Victor Avelar said that infrastructure vendors are providing self-contained prefabricated and highly integrated pods that allow small data centres to be deployed quickly, reliably and cost effectively.
The idea can be combined to form the larger IT facilities many organisations require as their needs grow, but who cannot afford the larger up-front costs of building a new traditional, or purpose built data centre.
He cited a new white paper from Schneider Electric with the catchy title of “Cost Benefit Analysis of Edge Micro Data Centre Deployments”. He said that it proves why micro datacentres are best suited to support edge computing over other alternatives such as server rooms and traditional builds.
Small prefabricated and integrated, micro datacentres benefit from scalability, speed of deployment, reliability and fulfil the desire to outsource applications to the cloud or colocation facilities.
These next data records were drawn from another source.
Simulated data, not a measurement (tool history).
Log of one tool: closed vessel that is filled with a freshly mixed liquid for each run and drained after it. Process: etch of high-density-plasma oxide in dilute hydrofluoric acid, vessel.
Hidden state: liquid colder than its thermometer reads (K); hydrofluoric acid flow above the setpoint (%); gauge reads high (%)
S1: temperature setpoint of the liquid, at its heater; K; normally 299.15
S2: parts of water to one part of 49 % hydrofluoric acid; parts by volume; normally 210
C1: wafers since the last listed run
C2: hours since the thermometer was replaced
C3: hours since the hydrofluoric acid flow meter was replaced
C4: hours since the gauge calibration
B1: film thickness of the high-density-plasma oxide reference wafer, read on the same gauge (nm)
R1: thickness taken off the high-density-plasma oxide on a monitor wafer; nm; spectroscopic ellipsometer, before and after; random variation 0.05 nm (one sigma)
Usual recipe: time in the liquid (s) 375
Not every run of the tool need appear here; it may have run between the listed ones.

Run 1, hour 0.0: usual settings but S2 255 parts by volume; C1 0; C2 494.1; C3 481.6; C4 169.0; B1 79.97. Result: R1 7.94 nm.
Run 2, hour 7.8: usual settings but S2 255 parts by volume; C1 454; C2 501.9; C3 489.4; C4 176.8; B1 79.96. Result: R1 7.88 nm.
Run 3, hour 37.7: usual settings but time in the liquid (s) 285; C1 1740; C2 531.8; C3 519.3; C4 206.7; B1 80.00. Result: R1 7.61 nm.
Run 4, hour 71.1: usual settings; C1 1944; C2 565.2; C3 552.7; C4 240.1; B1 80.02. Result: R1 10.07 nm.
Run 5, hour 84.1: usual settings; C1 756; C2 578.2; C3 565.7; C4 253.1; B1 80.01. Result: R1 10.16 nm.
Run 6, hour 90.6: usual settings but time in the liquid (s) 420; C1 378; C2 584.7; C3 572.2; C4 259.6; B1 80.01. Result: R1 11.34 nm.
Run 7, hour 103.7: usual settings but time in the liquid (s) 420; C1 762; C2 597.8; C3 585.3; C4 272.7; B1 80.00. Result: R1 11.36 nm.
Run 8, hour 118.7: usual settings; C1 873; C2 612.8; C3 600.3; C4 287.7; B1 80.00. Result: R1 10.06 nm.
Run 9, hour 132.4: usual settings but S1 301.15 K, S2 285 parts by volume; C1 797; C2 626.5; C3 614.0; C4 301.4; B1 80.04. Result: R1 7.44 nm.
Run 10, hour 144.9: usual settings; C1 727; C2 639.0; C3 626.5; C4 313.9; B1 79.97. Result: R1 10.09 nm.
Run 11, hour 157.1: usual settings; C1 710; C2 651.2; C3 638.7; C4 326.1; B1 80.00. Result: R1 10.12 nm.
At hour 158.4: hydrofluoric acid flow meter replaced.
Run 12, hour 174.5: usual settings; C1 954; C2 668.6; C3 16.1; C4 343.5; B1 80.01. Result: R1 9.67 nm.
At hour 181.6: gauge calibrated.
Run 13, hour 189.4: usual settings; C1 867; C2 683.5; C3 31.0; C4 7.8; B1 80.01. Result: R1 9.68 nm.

Key technology drivers enabling the miniaturisation of datacentres include: compaction of IT equipment—led by ever more powerful and smaller silicon chips, all IT components from processing elements and networking equipment to storage arrays are becoming smaller; hyper convergence – which allows several subsystems, including processor elements, networking technology, disks and solid-state mass storage to be integrated into a single enclosure; and virtualisation which allows a single element to run many different applications simultaneously.
If some of the 200 micro datacentres are geographically located away from the others, network latency might be affected and there may therefore be some instances when the purpose-built approach, with all the IT in the same location may be preferable, Avelar said.